Three weeks ago, a young African American man from the Bronx took his own life. The impact of Kalief Browder’s suicide has been felt at the city, state, and even federal levels, and may be felt far into the future.

Browder’s story, in which he was held on Rikers Island for three years beginning at the age of 16, spent an accumulated two of those years in solitary confinement, and was ultimately released without a trial or charges, became news last fall, when Jennifer Gonnerman published a profile of him in the New Yorker. Prior to his death, he attracted celebrity attention from the likes of Jay-Z and Rosie O’Donnell, and the attention was used to garner support around issues ranging from bail reform to banning youth from solitary to raising the age at which juveniles may be imprisoned and tried as adults. His death has been a galvanizing force and has spurred even more attention and action.

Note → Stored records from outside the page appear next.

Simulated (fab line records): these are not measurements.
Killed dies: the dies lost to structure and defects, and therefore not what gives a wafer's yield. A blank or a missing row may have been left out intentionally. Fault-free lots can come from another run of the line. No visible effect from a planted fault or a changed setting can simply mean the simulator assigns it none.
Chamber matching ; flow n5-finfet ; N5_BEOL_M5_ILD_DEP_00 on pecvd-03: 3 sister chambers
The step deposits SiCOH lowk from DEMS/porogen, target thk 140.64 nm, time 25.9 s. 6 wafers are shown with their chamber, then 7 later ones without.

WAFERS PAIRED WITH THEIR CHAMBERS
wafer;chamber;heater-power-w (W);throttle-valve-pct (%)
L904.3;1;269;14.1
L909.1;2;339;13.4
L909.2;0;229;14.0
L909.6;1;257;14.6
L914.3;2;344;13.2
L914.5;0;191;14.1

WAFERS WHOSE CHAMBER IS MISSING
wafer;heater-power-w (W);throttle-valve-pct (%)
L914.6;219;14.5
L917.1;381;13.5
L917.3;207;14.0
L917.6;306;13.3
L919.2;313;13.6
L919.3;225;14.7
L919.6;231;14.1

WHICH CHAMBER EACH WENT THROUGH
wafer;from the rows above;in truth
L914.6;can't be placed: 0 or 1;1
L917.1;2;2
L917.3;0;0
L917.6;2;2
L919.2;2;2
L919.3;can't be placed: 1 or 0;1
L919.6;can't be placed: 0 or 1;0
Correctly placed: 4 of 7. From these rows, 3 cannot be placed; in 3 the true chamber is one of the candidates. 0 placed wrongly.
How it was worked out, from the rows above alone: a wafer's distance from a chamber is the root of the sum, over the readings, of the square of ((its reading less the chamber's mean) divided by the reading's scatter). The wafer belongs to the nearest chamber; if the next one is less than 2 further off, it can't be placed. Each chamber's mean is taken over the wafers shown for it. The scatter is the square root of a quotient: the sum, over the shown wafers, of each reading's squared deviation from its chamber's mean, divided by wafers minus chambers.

Within a week of Kalief Browder’s death, the New York State Assembly passed a bill introduced by Assembly Member Daniel O’Donnell that would ban solitary confinement for all individuals below the age of 21 and all individuals with a mental illness or a developmental disability. This is a bill that could prevent future cases like Browder’s from ending in tragedy.  It is a bill that could eventually alter the course of the solitary confinement of youth across the country.

Supreme Court Justice Anthony Kennedy, who has found ways to bring up solitary confinement issues in the past, cited Browder’s story in a concurring opinion this week. The case, Davis v. Ayala, was focused on jury selection and the death penalty, but Kennedy introduced the intersectional issue of solitary confinement into the discussion. His critique was based on research and referred to the “terrible price” exacted by prolonged isolation.

Closer to home, a Union Square vigil on June 16, organized by the Jails Action Coalition (JAC), gave voice to powerful words from various individuals affected by solitary confinement directly and indirectly. Johnny Perez, a JAC member and survivor of solitary confinement, said, “I’m scared of becoming a hashtag on a t-shirt.” This is a sentiment that has been echoed by many young people of color in a culture that profiles and often wounds or kills them. At this point, #KaliefBrowder has appeared on Twitter thousands of times, and a Google search of his name yields over 600,000 results.

Outside of social media, news media outlets have published dozens of pieces on Kalief Browder in a variety of different contexts. The New York Times published an editorial on Browder and the quest to ameliorate the “culture of violence” fostered on Rikers Island. Ian Kysel wrote an op-ed piece for Washington Post outlining the irreversible harm done to youth in solitary. Browder may have fallen victim to the hashtag, but his legacy could prove to be one that changes laws or, at least, attitudes toward solitary confinement.

Browder’s lawyer Paul Prestia spoke at the vigil, saying, “If we have to stand here again a year from now or six months from now, what’s the point?” Browder’s death may have helped O’Donnell push the new bill through the Assembly, and Kennedy’s concurrence could invite cases regarding solitary confinement to be considered by the Supreme Court. The question is whether or not his story will remain in people’s hearts and minds when the Assembly reconvenes in January, or when the next Supreme Court case that has room to set a solitary confinement precedent occurs, which could be years from now.

The solitary confinement narrative refers to the widely held opinions or misconceptions regarding the practice, which are created and perpetuated by media outlets, government officials, and the public. Browder’s death is tragic because he was so young, because this could have been avoided, because this system has loopholes, because he was simply human—the list goes on. Changing the narrative through legislative as well as grassroots action is important in its potential for increased resistance in the public and private spheres.

Though Browder was dedicated to bringing about change, he did not die for the attention. He died because he was in serious pain, because the punishment for living inside a body that is constantly profiled has shown, time and time again, to be death. He died because there was no escaping solitary confinement and what it took from him as a teenager. He died because the prison system forgot about him once he entered the box. His death exists not in a vacuum, but in the context of a movement. The movement owes it to him not only to mourn, but also to take action.